Relationships are what make Neo4j graphs such a powerful tool for connecting complex and deep data. A relationship is a directed connection between two nodes that has a relationship type (name). In addition, a relationship can have properties, just like nodes. In a graph where you want to retrieve nodes, you can use relationships between nodes to filter a query.

RelationshipsImage

ASCII art

Thus far, you have learned how to specify a node in a MATCH clause. You can specify nodes and their relationships to traverse the graph and quickly find the data of interest.

Here is how Cypher uses ASCII art to specify the path used for a query:

()          // a node
()--()      // 2 nodes have some type of relationship
()-[]-()    // 2 nodes have some type of relationship
()-->()     // the first node has a relationship to the second node
()<--()     // the second node has a relationship to the first node

Syntax: Querying using relationships

In your MATCH clause, you specify how you want a relationship to be used to perform the query. The relationship can be specified with or without direction.

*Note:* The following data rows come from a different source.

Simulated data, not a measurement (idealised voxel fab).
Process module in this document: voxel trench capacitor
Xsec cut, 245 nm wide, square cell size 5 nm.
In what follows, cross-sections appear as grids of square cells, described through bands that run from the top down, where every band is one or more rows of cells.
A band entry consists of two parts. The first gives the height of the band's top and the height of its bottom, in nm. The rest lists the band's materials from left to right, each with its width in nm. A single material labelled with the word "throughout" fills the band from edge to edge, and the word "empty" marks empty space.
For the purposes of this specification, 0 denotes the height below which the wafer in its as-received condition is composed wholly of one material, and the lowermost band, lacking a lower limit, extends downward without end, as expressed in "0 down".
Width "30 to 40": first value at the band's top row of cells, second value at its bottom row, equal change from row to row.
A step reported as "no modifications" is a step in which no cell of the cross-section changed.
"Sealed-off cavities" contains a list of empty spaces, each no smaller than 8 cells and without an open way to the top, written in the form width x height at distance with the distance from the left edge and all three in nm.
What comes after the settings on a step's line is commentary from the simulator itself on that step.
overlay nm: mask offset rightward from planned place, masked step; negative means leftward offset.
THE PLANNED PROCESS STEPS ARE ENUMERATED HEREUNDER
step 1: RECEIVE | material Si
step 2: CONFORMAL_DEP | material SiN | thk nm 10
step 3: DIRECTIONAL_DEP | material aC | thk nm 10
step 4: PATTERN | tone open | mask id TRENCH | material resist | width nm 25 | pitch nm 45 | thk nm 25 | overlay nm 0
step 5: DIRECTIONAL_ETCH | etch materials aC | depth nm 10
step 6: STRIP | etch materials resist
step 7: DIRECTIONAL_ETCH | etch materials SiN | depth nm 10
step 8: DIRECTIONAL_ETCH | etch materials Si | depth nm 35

Here are simplified syntax examples for retrieving a set of nodes that satisfy one or more directed and typed relationships:

MATCH (node1)-[:REL_TYPE]->(node2)
RETURN node1, node2
MATCH (node1)-[:REL_TYPEA | REL_TYPEB]->(node2)
RETURN node1, node2

where:

node1

is a specification of a node where you may include node labels and property values for filtering.

REL_TYPE

is the type (name) for the relationship. For this syntax the relationship is from node1 to node2.

REL_TYPEA , REL_TYPEB

are the relationships from node1 to node2. The nodes are returned if at least one of the relationships exists.

node2

is a specification of a node where you may include node labels and property values for filtering.

Examining relationships

You can run CALL db.schema.visualization() to view the relationship types in the graph. In the Movie graph, we see these relationships between the nodes.

Here we see that this graph has a total of 6 relationship types between the nodes. Some Person nodes are connected to other Person nodes using the FOLLOWS relationship type. All of the other relationships in this graph are from Person nodes to Movie nodes.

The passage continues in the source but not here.